Alain Blanchot

Costume designer

en

With a degree in art history and training in fashion design at the Cours Berçot, Alain Blanchot began working as a costume designer for film and advertising.

He quickly developed an interest in stage performances, designing costumes for singers from atypical worlds such as Brigitte Fontaine, Sapho, Anna Karina and Ingrid Caven. His taste for live performance led him to work on original productions. In 2004, he began working with director Benjamin Lazar on the costumes for Le Bourgeois Gentilhomme, a candlelit comedy-ballet for Le Poème Harmonique. He continued to explore the sumptuous and fanciful codes of Baroque opera with Landi's Sant' Alessio, directed by William Christie for Les Arts Florissants with Philippe Jaroussky, and Lully's Cadmus et Hermione at the Opéra-Comique. In this way, he refined his work on material and colour.

Since then, Alain Blanchot has taken part in numerous productions of baroque opera (Handel's Rinaldo, Lully's Phaeton, Cavalli's Egisto, John Blow's Venus and Adonis, etc.) in Paris (Opéra-Comique, Théâtre des Champs-Elysées, Châtelet, Athenée, etc.) and abroad (Germany, Russia, New York, Sweden, Spain, Italy, Czech Republic, Monte Carlo, etc.). He has also worked on contemporary opera creations (Cachafaz after Copy, Au web ce soir, live opera on the internet, Lalala, etc.) and on classical works such as Cendrillon, Carmen, Pelléas et Mélisande and La Nonne Sanglante, meeting many directors, including Louise Moaty, David Bobee, Robert Carsen, Jean-Romain Vesperini, Basil Twist, Aurélien Bory and Lilo Baur. ... and creating wonderful complicities with singers such as Léa Dessandre, Jakub Orlinski, Julie Fuchs, Michael Spyres, Véronique Gens and Philippe Jaroussky...
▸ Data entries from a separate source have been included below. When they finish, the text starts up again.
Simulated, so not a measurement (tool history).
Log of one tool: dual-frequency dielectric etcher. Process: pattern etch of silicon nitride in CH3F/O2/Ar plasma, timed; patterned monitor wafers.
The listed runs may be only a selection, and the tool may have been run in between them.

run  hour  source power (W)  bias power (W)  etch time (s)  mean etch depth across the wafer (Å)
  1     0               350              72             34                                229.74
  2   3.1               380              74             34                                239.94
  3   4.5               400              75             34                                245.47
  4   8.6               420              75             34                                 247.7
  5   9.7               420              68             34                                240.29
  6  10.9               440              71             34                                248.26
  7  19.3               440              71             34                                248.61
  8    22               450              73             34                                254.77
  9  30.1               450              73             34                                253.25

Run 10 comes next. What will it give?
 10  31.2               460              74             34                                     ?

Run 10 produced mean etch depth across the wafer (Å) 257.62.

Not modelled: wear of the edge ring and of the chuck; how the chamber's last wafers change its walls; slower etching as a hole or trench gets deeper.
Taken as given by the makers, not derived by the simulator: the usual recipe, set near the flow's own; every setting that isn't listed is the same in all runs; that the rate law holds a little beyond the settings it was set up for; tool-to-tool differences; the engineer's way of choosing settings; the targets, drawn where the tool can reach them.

Alain Blanchot has also collaborated with the House of Guerlain to design the uniforms for the staff of the Guerlain boutique and institute on the Champs-Elysées. 

His costumes are regularly exhibited at the Centre National du Costume de Scène. 

In 2023, alongside Benjamin Lazar and Philippe Jaroussky, he created Sartorio's Orfeo at the Théâtre de l'Athénée before designing the costumes for Henry VIII by Saint Saens, directed by Jean Romain Vesperini at Bard College in New York, a work acclaimed by the New York Times. 

In 2024, in addition to Lully's Armide at the Opéra-Comique, there will be Der Freischütz in Kiel, Germany, Boris Godounov at the Grand Théâtre d'Avignon, La Vie Parisienne and Le Comte Ory at the Grand Théâtre de Québec.